Wednesday, August 25, 2010
My hang-up with brown rice is that it takes twice as long (or more) to cook than regular rice. Usually, I just take the easy route and go with the white stuff, but this dish compels me to go through the extra trouble. I try to convince myself that it's healthy, since it's made with brown rice and all. We'll just conveniently overlook the four tablespoons of butter in there.
I made this the other day to go with Jaden's beef with broccoli, which you have to try. It will forever change your thinking about oyster sauce. Then I made it to accompany the curry chicken and broccoli casserole that is my husband's most requested dish. Heaven! But really, my favorite way to eat this rice is straight up, by the forkful, while I'm setting the table and getting the rest of dinner ready.
1 1/2 cups brown rice
4 tbsp butter
3 1/2 cups water
1 tsp salt
1 slivered red onion
2 cloves garlic
6 or 7 fresh basil leaves
Yield: 6 servings
Begin by measuring the 3 1/2 cups water and keep it close by for the time you'll need to add it to the rice. I find that it's easier for me to have it on hand at the beginning, than to risk burning the rice while measuring water. (Learned that the hard way.)

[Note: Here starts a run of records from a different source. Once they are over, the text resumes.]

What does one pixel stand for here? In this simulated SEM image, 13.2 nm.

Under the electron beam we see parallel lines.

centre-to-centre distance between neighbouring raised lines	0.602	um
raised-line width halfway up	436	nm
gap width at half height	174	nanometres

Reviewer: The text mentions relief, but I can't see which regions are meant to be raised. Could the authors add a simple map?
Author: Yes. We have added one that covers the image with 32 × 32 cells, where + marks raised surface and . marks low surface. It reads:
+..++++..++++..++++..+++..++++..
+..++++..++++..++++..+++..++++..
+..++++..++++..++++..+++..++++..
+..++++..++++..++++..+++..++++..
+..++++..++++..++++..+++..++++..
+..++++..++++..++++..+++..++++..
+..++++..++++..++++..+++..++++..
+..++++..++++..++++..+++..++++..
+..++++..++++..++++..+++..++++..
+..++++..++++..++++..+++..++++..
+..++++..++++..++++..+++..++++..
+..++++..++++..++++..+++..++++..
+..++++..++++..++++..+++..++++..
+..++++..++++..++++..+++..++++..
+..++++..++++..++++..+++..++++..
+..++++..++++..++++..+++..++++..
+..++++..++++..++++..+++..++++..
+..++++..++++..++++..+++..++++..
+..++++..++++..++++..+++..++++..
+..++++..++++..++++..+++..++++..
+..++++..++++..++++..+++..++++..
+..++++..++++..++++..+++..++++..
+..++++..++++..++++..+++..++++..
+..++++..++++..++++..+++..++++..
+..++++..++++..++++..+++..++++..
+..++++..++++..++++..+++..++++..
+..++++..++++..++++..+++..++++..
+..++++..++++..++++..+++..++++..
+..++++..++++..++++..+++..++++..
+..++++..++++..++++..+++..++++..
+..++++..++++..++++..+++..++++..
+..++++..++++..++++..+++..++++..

To brown the rice, put it and two tablespoons of the butter in a large sauce pan, on high heat. I like to use a large pan so that the uncooked rice lays no thicker than 3/4ths of an inch when placed in the pan.
This provides enough surface area for the water to effectively soak into the rice in time. If the pot is too small and the rice is too deep, the water will pool at the bottom and you'll have uncooked rice soup when the time is up. (Learned that the hard way, too.)
Stir the rice constantly as it browns in the butter to prevent it from scorching. Saute until it's lightly browned, like so,
then immediately pour in the water. It will instantly begin to boil. Turn the heat down to medium low (a 3 out of 10 on my electric stove top).
Stir in one teaspoon of salt, put the lid on, and set a kitchen timer for 45 minutes. Once the time is up, keep the lid on and turn the heat off. Let the rice sit for five more minutes before removing the lid.
While the rice is cooking, sliver the red onion.
Prepare the basil and garlic and set aside, to be added to the sauteed onions in the final stages.
Rinse the basil leaves, pat them dry, and then loosely bunch them together to chop them.
Heat the remaining two tablespoons of butter in a frying pan on medium high heat. Add the onions when the butter begins to bubble.
Gently stir to coat the onions with butter, then let the onions lightly caramelize for a few minutes by disturbing them as little as possible, but move them around enough to keep them from burning. Turn the heat down if the butter is turning brown.
Continue to saute the onions, periodically stirring them to keep them from burning, until they begin to turn golden brown on the edges.
Once the onions have softened and are somewhat translucent, stir in two cloves of minced garlic and saute for a minute or two more to gently cook the garlic.
Remove from the heat and stir in the chopped basil.
When the rice is finished, fold the onion mixture into the rice.
Garnish with a little fresh basil, and pat yourself on the back for making something so healthy. (Butter? What butter? I don't see half a stick of butter in this.)